Rules of trading in a POW camp

12th May, 2012

An economist who was taken prisoner during the second world war observed that market institutions were universal and spontaneous

Robert A. Radford had, in some ways, a perfectly conventional career as an economist. He studied the subject at Cambridge in the late 1930s, before war interrupted, and his civilian working life was spent at the International Monetary Fund. But he also spent half the war in a German prison camp, and on his release wrote an article in the LSE journal Economica.

The “Economic Organisation of a P.O.W. Camp” is a remarkable piece of writing, in which Radford analyses the economic institutions that arose in tough circumstances. Students should read it to learn about monetary economics, and their professors should read it to learn how to write. But Radford himself thought his experiences constituted more than a teachable moment: “the principal significance is sociological.”

First, a word about the basic economic building blocks. Prisoners received some rations from the Germans, but were mostly sustained by parcels of food and cigarettes from the Red Cross. The parcels were standardised – everyone got the same. Occasionally the Red Cross received bumper supplies, or ran short; in those instances everybody enjoyed a surplus or a shortage.

Radford’s first sociological observation was that there was no gift economy in the camp. Everybody started with the same, so what was the point? But trading quickly developed, because while prisoners had equal means they did not have identical preferences – the Sikhs sold their beef rations, the French were desperate for coffee. So middlemen who could speak Urdu or bribe a guard to let them visit the French quarters had the chance to make “small fortunes” in biscuits or cigarettes. In rare circumstances, the camp’s economy interacted with the outside world: coffee rations apparently went “over the wire” and traded at high prices in black market cafés in Munich.

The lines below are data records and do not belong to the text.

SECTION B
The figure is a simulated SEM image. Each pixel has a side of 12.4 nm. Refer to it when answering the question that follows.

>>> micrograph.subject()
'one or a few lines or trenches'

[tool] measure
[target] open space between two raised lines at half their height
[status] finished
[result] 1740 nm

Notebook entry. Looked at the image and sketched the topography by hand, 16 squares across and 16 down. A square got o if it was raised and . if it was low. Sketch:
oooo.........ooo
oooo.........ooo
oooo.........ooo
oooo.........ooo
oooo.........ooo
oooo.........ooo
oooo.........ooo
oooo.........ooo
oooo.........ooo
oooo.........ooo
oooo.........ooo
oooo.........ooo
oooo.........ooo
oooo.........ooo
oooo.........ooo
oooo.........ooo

Market institutions, Radford concluded, were universal and spontaneous, “a response to immediate needs” rather than an attempt to imitate civilian life. One of the spontaneous developments was the emergence of a currency: the cigarette, which was portable and reasonably homogenous. Not entirely so, though: cigarettes could be “sweated” by rolling them back and forth between the fingers to shake a little tobacco out. Gresham’s Law – “bad money drives out good” – asserted itself, as the plumper cigarettes were reserved for smoking, while those that circulated as money grew thinner. When Red Cross supplies were interrupted, deflation set in, as a cigarette bought ever more goods.

The law of one price also tended to hold: arbitrage meant prices rarely varied much within a permanent camp. The chaos of transit camps, however, created profit opportunities. “Stories circulated of a padre who started off round the camp with a tin of cheese and five cigarettes and returned to his bed with a complete parcel in addition to his original cheese and cigarettes; the market was not yet perfect.”

Relative prices moved in response to broader developments – such as an influx of new, hungry POWs – and from day to day. With bread rations handed out on Monday, on Sunday evening “bread now” traded at a premium to “bread Monday”. And yes, there was a futures market.

All this mattered greatly. “The small scale of the transactions and the simple expression of comfort and wants in terms of cigarettes and jam, razor blades and writing paper, make the urgency of those needs difficult to appreciate, even by an ex-prisoner of some three months’ standing,” wrote Radford. His article was written in summer 1945, looking back at March and April, where market prices twitched wildly amid rumour and scarcity. On April 12, the camp was liberated, and, says Radford, “every want could be satisfied without effort.” It is quite a parting thought.

Also published at ft.com.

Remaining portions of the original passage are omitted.